Investor/An insider's guide to the market: The exuberant bullish start that swept equity markets in early January has dissipated somewhat over the past 10 days.
First, the Japanese equity market fell sharply as investigators swooped on one of the market's high-flying internet companies, Livedoor.
Livedoor had become a symbol of a new generation of entrepreneurs who were prepared to challenge the status quo. Many investors bought into Livedoor hoping that it would eventually become the Google or Yahoo of Japan.
Such expectations suddenly crashed when it was revealed that Livedoor executives were suspected of violating securities exchange laws by window-dressing accounts of group companies, and providing false information to manipulate the market.

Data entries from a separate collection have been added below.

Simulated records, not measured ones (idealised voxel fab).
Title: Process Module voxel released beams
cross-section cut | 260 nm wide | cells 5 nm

The news led to such a surge in the volume of selling orders across the market that the Tokyo stock exchange had to close the market early on the day. The Tokyo market has since recovered but the sudden rise in daily volatility has reminded investors of the risks of investing in Japan.
On Wall Street, investors and analysts are currently far more concerned with trends in US corporate profits. Most US companies continue to perform very well, but there is a growing belief that profit growth in 2006 may not be as good as previously expected.
Fourth-quarter results so far would seem to support the current level of the US equity market, but prospects for 2006 are unlikely to be good enough to justify a re-rating of the market.
Naturally, share prices in Europe and at home gave up some ground in response to the weakness in Japan and the US. However, the magnitude of these recent moves in equity markets is not particularly large.
Market volatility declined to well below average levels in 2005, so the price volatility witnessed so far in January could be the precursor to a reversion towards more normal, and higher, levels of equity market volatility in 2006.
Although the Irish equity market may be subject to higher levels of short-term volatility in 2006 as part of a global trend, the news on the home economic front continues to get better. The most significant economic news this week was the announcement that 80,957 homes were built in the State last year, up from the 76,954 completions in 2004.
This marks the 11th consecutive year of growth and means that approximately one-third of the State's housing stock has been built over the past decade.
Despite this enormous increase in annual housing supply, there are good reasons to believe the trend will continue in 2006 and possibly into 2007. Recent evidence from building registrations indicates that 2006 is likely to be another strong year for housebuilding.
Employment continues to grow at a healthy pace and there is no sign of a slowdown in the pace of immigration.
Furthermore, the maturing of €16 billion of SSIA funds begins in May and this has the capacity to add further fuel to already strong housing demand.
Continued strength in the construction sector, and housing in particular, has positive implications for a wide range of quoted Irish companies. Financial stocks will continue to experience rapid growth in mortgage credit and associated financial products such as life insurance and property insurance.
Companies involved in supplying the building industry such as Grafton Group and Kingspan should continue to enjoy growth in their Irish divisions.
The quoted housebuilders, McInerney and Abbey, are obvious beneficiaries of the continuation of this housing boom.
The exchange's largest industrial stock, CRH, will also benefit even though Ireland now accounts only for around 11 per cent of group operating profits.
Other companies with some exposure to Irish homebuilding include DCC through its stake in Manor Park Homebuilders.
Given the underlying strength in the economy, Irish share prices should be able to sustain momentum in 2006 albeit with somewhat greater short-term volatility than experienced in 2005.